Cheryl Everett
It could be said that many of Rio Rancho’s early residents were homesteaders.
Though no covered wagons thundered across the plains to claim free land, many Rio Rancho settlers came here in search of their own plot of earth, on which they could live as they pleased without being constrained by codes, covenants and other quasi-governmental restraints.
Park a semi in the front yard? No problem, even today.
Water during the early 1960s in many cases came directly out of the ground from private wells, at least until Rio Rancho’s original developer built and operated a water utility, which was, by all accounts, substandard. But the water was relatively cheap.
The city eventually purchased, and overpaid for, the private water system in 1995 and set up a Water Utilities Commission to provide public input on water policy. Still, the commission and governing body seemed unwilling to fully fund a modern water system for Rio Rancho’s growing population and emerging business sector.
The city eventually commissioned a professional water-rate study that led to governing body adoption of a five-year rising rate structure in 2013. But some city councilors tried to flip the rates back down after a couple of years to score political points.
And the utilities commission, by the openly pro-Tea Party, tried to postpone or cheapen wastewater treatment plant upgrades and other critical system needs.
Despite that, the city council from 2014-18 did protect the scheduled increases as the city’s growth continued to drive up water demand and costs. The Water Utilities Commission was merged into a more broadly defined Public Infrastructure Advisory Board.
Still, the allure of cheap water has never lost its hold, at least on a segment of the population. Playing to that base, political opportunists continue to attack Rio Rancho’s water rates, without regard to history or current and future needs.
The original 2013-16 step-up rate increase helped fund well upgrades, improved wastewater treatment facilities and a water re-injection system that helps sustain our aquifer.
In 2019, a new system-sustaining rate increase won governing body approval, though barely. The additional revenue will help pay for:
• Maintaining the utility’s cash reserves and financial solvency, which impacts the city’s bond ratings and borrowing costs;
• Adequately accounting for increases in the cost of materials and services, like utilities; and
• Continuing to fund water line and physical facility improvements.
A city council election looms in two days.
Only some candidates are on record as supporting a future water rate increase if needed. Other candidates either equivocate or flatly promise to vote “no” on any future rate increase.

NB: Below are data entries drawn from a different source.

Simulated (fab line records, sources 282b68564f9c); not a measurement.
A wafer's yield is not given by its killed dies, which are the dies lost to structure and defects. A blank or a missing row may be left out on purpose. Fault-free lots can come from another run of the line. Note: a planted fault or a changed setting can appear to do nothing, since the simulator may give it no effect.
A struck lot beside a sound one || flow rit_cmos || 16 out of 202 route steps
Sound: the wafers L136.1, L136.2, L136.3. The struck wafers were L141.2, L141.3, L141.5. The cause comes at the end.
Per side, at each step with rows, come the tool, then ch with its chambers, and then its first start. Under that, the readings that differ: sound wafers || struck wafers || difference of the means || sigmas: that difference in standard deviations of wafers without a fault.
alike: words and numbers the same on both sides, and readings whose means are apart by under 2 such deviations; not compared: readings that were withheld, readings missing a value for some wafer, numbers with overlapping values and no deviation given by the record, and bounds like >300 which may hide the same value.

The Rio Rancho Observer edition of Feb. 9 features detailed council candidate profiles, including their respective stands on sustaining our water system. Check these out online or in back issues at the Observer office.
In any case, turning off the taps is not an option.
But neither is a second-rate water system. That’s exactly where self-serving water-rate politics will always lead.
(Cheryl Everett is a Rio Rancho resident and former city councilor.)